Well, first of all, whilst the site uses the common terms of ‘we’ & ‘us’, let me attempt to prevent any confusion: this site is a one-man operation, and the long held ambition of a lifelong Wire fan, Neil Ormston.

Please indulge me for a moment, whilst I explain how I got here; I’ll try and be brief, which might prove a challenge. 

As a young boy my inauguration to sport was via Liverpool football games at the end of their glory years in the mid-1980s.  However, rising prices and difficulty actually getting tickets, meant my father decided to take his lad along to the top team in his hometown.  That meant a switch of codes, and a drop down in expectation of success, but at least a guarantee of being able to attend games when desired.  So, on 27 November 1988 I was taken down the Causeway to Wilderspool to see the Wire take on Bramley in a John Player Trophy game.

Sporadic games followed, with the early highlight being the visit of the 1990 Kangaroos, shortly after a trip to Wembley, when my old man had to follow through on a promise he never thought he’d have to deliver on, that he would take me if we made the final.  However, 1993 saw two events combine to hook me for life: the signing of Johnathan Davies, and the launch of the £10 Wolf Pack season tickets.  The Davies inspired success of the 1993/4 season had a long lasting impact on an impressionable young teenager, and whilst it took a while for Warrington to get back to those heights again, youthful optimism meant that I kept coming back for more (indeed, the family motto soon became “there’s always next year”).

The switch to summer rugby came along, making a relocation across the Pennines to Leeds more tolerable than the prospect of winter trips on the M62 would have proven.  Motorway traffic did nothing to dampen my enthusiasm, and the season ticket was renewed year-on-year, as the likes of Vagana, Langer & Johns came and went, all to no avail on the honours front: not that it mattered, as there was always next year…  Eventually, not through lack of success, but rather the ever increasing pressures of other competing demands on my time, I opted out of renewing my season ticket, but still came ‘home’ regularly for matches, with the added advantage that the Yorkshire games were always easier to get to anyway.  Ironically, my first year in 16 without a season ticket was 2009, when glory was finally achieved with the never to be forgotten first cup win of the Smith era. 

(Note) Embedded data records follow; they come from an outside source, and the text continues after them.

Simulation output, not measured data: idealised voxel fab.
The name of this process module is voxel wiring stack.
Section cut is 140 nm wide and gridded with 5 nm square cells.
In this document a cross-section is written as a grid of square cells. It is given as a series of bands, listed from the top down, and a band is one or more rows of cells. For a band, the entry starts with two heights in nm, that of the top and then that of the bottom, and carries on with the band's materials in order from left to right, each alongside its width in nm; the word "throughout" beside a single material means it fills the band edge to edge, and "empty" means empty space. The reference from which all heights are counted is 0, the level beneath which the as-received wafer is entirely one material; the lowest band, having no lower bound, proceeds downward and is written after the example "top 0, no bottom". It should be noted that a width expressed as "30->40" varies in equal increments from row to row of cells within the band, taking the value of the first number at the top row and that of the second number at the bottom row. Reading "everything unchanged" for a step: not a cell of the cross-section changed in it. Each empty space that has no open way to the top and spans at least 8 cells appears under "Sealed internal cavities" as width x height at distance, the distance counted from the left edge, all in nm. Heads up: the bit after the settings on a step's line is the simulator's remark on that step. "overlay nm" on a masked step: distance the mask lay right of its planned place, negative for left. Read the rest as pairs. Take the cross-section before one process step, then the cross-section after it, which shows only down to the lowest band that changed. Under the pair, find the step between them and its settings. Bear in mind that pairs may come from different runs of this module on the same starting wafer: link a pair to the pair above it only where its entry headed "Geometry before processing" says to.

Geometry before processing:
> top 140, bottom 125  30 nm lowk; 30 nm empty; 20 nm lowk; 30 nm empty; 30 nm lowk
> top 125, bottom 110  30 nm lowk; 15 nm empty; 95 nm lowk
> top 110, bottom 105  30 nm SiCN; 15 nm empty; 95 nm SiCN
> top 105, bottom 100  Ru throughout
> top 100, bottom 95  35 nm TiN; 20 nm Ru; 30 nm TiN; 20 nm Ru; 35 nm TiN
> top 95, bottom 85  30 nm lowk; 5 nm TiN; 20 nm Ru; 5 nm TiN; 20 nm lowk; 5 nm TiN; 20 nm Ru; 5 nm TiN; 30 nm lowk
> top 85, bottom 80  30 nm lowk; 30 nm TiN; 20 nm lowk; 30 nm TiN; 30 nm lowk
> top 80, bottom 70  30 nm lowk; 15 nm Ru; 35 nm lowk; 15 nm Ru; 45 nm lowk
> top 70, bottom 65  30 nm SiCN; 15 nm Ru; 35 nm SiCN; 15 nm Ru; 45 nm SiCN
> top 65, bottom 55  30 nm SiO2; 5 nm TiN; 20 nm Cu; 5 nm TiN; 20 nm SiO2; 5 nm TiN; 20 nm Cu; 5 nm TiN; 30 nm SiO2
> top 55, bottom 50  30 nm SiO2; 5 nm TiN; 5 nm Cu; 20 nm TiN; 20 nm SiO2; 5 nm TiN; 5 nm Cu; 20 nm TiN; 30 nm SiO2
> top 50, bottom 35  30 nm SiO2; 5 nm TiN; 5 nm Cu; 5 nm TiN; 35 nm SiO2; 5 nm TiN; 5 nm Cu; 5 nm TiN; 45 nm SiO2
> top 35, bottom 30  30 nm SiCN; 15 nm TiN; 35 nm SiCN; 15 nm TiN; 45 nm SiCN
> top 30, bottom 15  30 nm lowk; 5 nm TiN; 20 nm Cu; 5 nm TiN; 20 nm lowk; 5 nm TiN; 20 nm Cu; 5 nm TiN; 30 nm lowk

The subsequent successes were witnessed with much satisfaction by a member of the generation of Wire fans brought up on regular whippings at the hands of the likes of Saints, Bradford & worst of all Wigan, where a bottom-end play-off slot was likely to define a good year; there weren’t many good years!  Attendance at live games was increasingly difficult though, as life took a hold, with babies, a house move & subsequent renovation, work and a new found passion for endurance sport all competing for a slot in an ever busier day.  And so it remains today, where I’m faced with the challenge of passing on the torch to the next generation as my father did: the difference being, I have both a gender divide & some low lying hill to cross (to mention nothing of a local team who may well provide a strong temptation for any young impressionable rugby league fan in the making).

But none of that explains this site.  Plenty of sports fans are happy to support their team, without feeling the need to spend hours in a library poring through old newspapers to research its origins, or frittering a lot of hard earned cash amassing a collection of memorabilia that requires its own room in their house.  For that I guess the usual influences of nature & nurture are to blame: obsessive tendencies, an inquisitive nature, and a few key events have all laid the foundations for this site and my collection.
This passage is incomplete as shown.